Methodology
A reader who agrees with our conclusion should still know how we got there. This page documents the methodology behind every story RabixAI publishes — the testing, the scoring, the sourcing weights, and the editorial gates.
How we choose what to cover
Our newsroom monitors RSS feeds, official vendor announcements, academic preprints (arXiv, OpenReview), regulator dockets, and high-signal community channels (developer forums, GitHub release feeds). A story enters the pipeline when at least one of three thresholds is met:
- A frontier-lab release (model launch, capability change, pricing shift) with verifiable first-party documentation.
- A regulatory event — published rule, court filing, government agency statement — with a primary-source URL.
- A measurable industry shift — funding round closed, acquisition announced, executive transition — with at least two independent confirmations.

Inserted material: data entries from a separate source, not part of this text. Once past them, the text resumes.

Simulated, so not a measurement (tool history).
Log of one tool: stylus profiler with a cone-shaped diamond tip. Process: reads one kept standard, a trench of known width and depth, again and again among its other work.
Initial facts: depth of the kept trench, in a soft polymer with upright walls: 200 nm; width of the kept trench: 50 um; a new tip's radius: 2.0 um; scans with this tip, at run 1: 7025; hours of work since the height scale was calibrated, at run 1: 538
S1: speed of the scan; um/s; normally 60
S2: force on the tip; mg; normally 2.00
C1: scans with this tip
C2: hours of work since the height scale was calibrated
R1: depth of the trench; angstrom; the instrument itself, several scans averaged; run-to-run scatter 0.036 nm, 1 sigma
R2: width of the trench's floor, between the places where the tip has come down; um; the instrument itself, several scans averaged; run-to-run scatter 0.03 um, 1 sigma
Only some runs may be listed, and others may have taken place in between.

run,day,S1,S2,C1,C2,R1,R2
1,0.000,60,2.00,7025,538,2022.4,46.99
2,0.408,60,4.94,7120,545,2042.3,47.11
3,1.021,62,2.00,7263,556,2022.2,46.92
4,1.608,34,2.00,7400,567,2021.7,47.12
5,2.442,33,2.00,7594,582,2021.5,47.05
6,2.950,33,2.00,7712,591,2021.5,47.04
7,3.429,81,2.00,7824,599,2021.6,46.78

Stories that fail to clear any threshold are not published. Speculation, rumour aggregation, and Twitter-thread summaries do not constitute newsworthy events under our methodology.
How we test tools
Tool reviews on RabixAI follow a fixed evaluation framework. Every tool is tested against the same task set within its category (writing, coding, research, data analysis, image, audio, agents). We log:
- Output quality on the same set of standardised prompts.
- Latency under cold and warm conditions.
- Pricing per unit of useful output (token, request, render).
- Compliance signals — data residency, audit logs, SOC 2, HIPAA where applicable.
- Real-world failure modes — hallucinations, refusals, edge cases.
We disclose every account tier we tested under (free, paid, enterprise), every prompt set used, and every model version. We do not accept review units in exchange for favourable coverage. Every tool is paid for at its public list price.
How we score comparisons
Comparison articles ("X vs Y") use a weighted scorecard:
- 40% capability — measured against the standardised task set.
- 20% reliability — uptime and consistency over the test window.
- 15% pricing — value per dollar at typical workloads.
- 15% governance — compliance certifications, deployment options, data handling.
- 10% ergonomics — developer experience, documentation, integration depth.
Every comparison article links to the raw scorecard so readers can re-weight against their own priorities. We do not declare an overall "winner" without showing the inputs.
How we weight sources
Not every source carries equal weight. Our internal sourcing taxonomy:
- High reliability — first-party vendor docs and announcements, regulator filings, peer-reviewed papers, named on-the-record interviews, primary datasets.
- Medium reliability — secondary reporting from outlets with editorial standards, industry analyst reports, public financial filings.
- Low reliability — anonymous social posts, unsigned blog posts, community speculation. These can inform a story but cannot be the only source for any factual claim.
A claim sourced exclusively from low-reliability material is either presented as unverified or held until corroboration is obtained.
How we use AI
AI tools assist drafting, research synthesis, headline generation, and illustration — never final editorial judgement. Every paragraph is reviewed and edited by a human editor before publication. Read the full AI use disclosure.
The publish gate
Before any draft becomes an indexable article, it clears an eleven- point automated checklist enforced in our publishing service:
- Status is
needs_review(no skipping the editor). - Word count ≥ 800 — no thin content.
- Research packet present — at least one source ID logged.
- SEO complete — title 30–70 chars, description 100–170 chars, canonical URL set.
- Editorial excerpt ≥ 120 chars.
- Canonical URL absolute and HTTPS.
- Fact-check verdict logged as PASS within the past 24 hours.
- No keyword cannibalisation — primary keyword unique among indexable content.
- OG image asset verified — no broken hero in social shares.
- Headline quality — no AI-slop phrases ("beyond the hype", "the reality of"), at least one named entity.
- No stale tense — body text does not reference prior years in forward-looking constructions.
A draft failing any single check cannot be promoted. The full checklist lives in the codebase at services/publisher/checklist.ts.
Refresh and retirement
Articles older than 90 days are automatically flagged for review. The editor decides whether to refresh (update with new data and republish), retire (set contentStatus = needs_review and remove from public indexes), or leave with a "last reviewed" timestamp.
We do not silently update articles to bury errors. Substantive updates are noted at the bottom of the piece with the date and reason.